The opinion of the court was delivered by: Matthew F. Kennelly, District Judge:
MEMORANDUM OPINION AND ORDER
Games Workshop (GW) has sued Chapterhouse Studios (Chapterhouse), alleging copyright and trademark infringement and related state and federal claims. The parties previously filed cross-motions for summary judgment, which the Court partly granted and partly denied, leaving a good many of GW's claims for trial. Games Workshop Ltd. v. Chapterhouse Studios, LLC, No. 10 C 8301, 2012 WL 5949105 (N.D. Ill. Nov. 27, 2012). The Court later granted GW leave to amend its complaint to add similar claims that it had asserted in a second lawsuit against Chapterhouse.
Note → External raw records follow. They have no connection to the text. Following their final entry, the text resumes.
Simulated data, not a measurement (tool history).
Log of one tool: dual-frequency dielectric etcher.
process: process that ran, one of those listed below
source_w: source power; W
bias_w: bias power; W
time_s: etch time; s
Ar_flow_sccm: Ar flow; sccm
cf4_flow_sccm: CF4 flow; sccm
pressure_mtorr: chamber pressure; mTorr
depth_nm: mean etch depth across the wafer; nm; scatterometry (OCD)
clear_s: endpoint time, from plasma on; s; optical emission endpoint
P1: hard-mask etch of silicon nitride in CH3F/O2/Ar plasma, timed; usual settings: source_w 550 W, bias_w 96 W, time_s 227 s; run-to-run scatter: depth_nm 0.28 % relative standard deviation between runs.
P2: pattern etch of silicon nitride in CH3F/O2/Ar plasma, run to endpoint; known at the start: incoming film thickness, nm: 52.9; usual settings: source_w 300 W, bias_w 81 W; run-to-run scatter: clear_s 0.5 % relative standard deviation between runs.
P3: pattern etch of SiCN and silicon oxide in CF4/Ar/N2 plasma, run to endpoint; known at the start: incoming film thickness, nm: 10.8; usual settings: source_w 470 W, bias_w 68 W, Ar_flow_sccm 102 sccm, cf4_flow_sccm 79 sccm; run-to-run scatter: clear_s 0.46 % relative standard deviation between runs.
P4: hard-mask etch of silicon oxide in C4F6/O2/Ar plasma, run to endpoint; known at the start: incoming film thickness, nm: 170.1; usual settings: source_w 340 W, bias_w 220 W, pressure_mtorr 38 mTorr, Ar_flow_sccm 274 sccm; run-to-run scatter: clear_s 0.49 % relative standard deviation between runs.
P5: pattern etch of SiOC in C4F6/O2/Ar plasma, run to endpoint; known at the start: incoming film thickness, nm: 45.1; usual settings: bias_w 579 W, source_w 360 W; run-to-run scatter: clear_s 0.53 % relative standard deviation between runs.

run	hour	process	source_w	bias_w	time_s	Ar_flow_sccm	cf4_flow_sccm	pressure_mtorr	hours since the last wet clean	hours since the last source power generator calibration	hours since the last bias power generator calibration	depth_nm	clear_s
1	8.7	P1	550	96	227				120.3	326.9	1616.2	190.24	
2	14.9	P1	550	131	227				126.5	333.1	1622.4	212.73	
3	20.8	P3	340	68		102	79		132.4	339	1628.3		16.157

Each side has again moved for summary judgment. In addition, Chapterhouse has asked the Court to reconsider part of its prior summary judgment ruling and award Chapterhouse costs that it incurred in obtaining previously undisclosed correspondence between GW and the United States Copyright Office. For the reasons stated below, the Court (1) partly grants and partly denies Chapterhouse's motion for reconsideration, (2) denies Chapterhouse's motion for summary judgment, and (3) partly grants and partly denies GW's motion for summary judgment.
The Court described the relevant factual background in its prior summary judgment decision. The Court assumes familiarity with that decision.
In connection with this lawsuit, the parties have exchanged numerous requests for documents. On September 9, 2011, Chapterhouse asked GW to produce "all correspondence with any government agency or private copyright registration service" concerning any work at issue in the case. Def.'s Mot. for Recons., Ex. 2 at 5. GW responded that it believed it had disclosed all responsive documents but would provide any additional responsive documents in its possession. Id., Ex. 3 at 2.
On November 2, 2012, counsel held a telephone conference to discuss the parties' contemplated motions in limine. According to Chapterhouse, its counsel expressed concern to lead counsel for GW about not receiving any further correspondence between GW and the Copyright Office. Although the parties dispute how GW's attorney reacted, it is undisputed that at some point soon after the telephone conference, GW agreed to supplement its response to the discovery request.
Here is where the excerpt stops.